Improving hurricane forecastsSep 27, 2012
The 5.4-foot long EMILY unmanned unit will be used by NOAA to research the surface features of hurricanes.
The National Oceanic and Atmospheric Administration (NOAA) has made great strides in improving hurricane and tropical storm forecasts. Supercomputers and satellites have changed the game and allowed for better accuracy in tracking and predicting the paths of these storms. But the technology and techniques continue to improve. This hurricane season, researchers at NOAA’s Office of Oceanic and Atmospheric Research have some new tools, ranging from an autonomous surface craft to drone aircraft, that will provide new data sets on hurricane formation and behavior. Improved hurricane prediction is obviously good news for ocean sailors.
Voyagers with anything less than a 100-foot yacht might think their boat is too small to take on the fury of a hurricane. But NOAA’s new hurricane research device, an unmanned surface vehicle (USV) called EMILY, is just 5.4 feet long. And this diminutive craft is designed to plunge into the maelstrom of a tropical cyclone, head to the hurricane’s eye and gather data. It is equipped with a gasoline-fueled engine and can also use battery power for propulsion. EMILY can reportedly operate for 10 days before needing to refuel. The unit is internally divided by watertight bulkheads, said Justyna Nicinska, EMILY project manager. “It consists of four independently sealed bulkheads that contain the motor, electronics and navigation, fuel tank and forward sensors respectively.”

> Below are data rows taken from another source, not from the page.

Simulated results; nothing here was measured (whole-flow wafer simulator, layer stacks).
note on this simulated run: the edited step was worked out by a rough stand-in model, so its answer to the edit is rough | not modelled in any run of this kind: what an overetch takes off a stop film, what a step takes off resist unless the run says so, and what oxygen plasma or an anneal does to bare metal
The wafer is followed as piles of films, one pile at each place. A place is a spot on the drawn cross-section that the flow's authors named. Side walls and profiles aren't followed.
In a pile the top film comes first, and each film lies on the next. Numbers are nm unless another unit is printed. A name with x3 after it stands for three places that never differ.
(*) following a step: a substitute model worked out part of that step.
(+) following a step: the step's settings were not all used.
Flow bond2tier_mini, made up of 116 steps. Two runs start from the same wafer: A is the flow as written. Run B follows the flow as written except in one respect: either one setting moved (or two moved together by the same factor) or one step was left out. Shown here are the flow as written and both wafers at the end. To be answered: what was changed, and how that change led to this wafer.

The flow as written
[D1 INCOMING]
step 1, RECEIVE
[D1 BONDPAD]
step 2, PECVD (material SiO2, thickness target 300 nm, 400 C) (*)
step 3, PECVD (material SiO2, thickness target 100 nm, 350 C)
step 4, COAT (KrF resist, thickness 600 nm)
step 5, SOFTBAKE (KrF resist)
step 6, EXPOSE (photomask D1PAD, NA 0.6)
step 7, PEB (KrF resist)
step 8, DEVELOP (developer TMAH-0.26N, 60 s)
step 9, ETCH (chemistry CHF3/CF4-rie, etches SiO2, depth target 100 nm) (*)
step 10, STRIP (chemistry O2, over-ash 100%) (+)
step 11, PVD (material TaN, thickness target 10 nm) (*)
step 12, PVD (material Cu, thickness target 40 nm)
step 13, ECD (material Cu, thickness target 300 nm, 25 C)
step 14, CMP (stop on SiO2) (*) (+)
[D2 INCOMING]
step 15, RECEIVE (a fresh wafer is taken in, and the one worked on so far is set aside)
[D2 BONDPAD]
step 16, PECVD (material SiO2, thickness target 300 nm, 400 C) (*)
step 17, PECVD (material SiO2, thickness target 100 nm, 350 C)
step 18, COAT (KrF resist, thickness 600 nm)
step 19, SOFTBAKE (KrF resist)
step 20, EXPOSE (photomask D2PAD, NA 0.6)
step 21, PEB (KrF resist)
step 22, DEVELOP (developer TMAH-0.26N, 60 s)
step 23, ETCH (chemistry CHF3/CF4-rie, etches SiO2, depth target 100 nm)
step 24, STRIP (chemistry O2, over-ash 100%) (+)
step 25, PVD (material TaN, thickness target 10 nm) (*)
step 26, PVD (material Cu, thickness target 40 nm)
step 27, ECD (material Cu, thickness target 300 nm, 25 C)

The unit’s low center of gravity helps with stability. “The payloads and internal components have been configured to provide a low center of gravity well below the deck and waterline,” Nicinska said. “The gasoline motor is fed through a series of air boxes that minimize the ingress of water and a pump continuously expels water that is collected internally through the air intake and exhaust. Additionally, the pipes for the air boxes are equipped with flow regulators that close when the platform is inverted.”
On board the EMILY unit is a suite of sensors that can record barometric pressure, air and sea surface temperatures, salinity, wind speed and wind direction. EMILY is also equipped with a high-definition camera that can relay images back to NOAA scientists. EMILY has an onboard satellite link that can relay data gathered from the eye of a storm.
Such surface level data from inside hurricanes has been difficult to attain, since most vessels, both commercial and recreational, do their level best to avoid hurricanes. And if they did get caught in one, most voyagers would likely have other things to do rather than record weather data.
EMILY was originally developed by Hydronalix Inc. for a variety of uses, including assisting lifeguards in choppy seas. NOAA researchers had the idea of modifying an EMILY unit for hurricane research. Hydronalix was able to develop the hurricane version using a Small Business Innovation Research grant with funding support from the NOAA Unmanned Aircraft Systems Program Office. The EMILY concept vessel was tested in the Channel Islands National Marine Sanctuary off the California coast.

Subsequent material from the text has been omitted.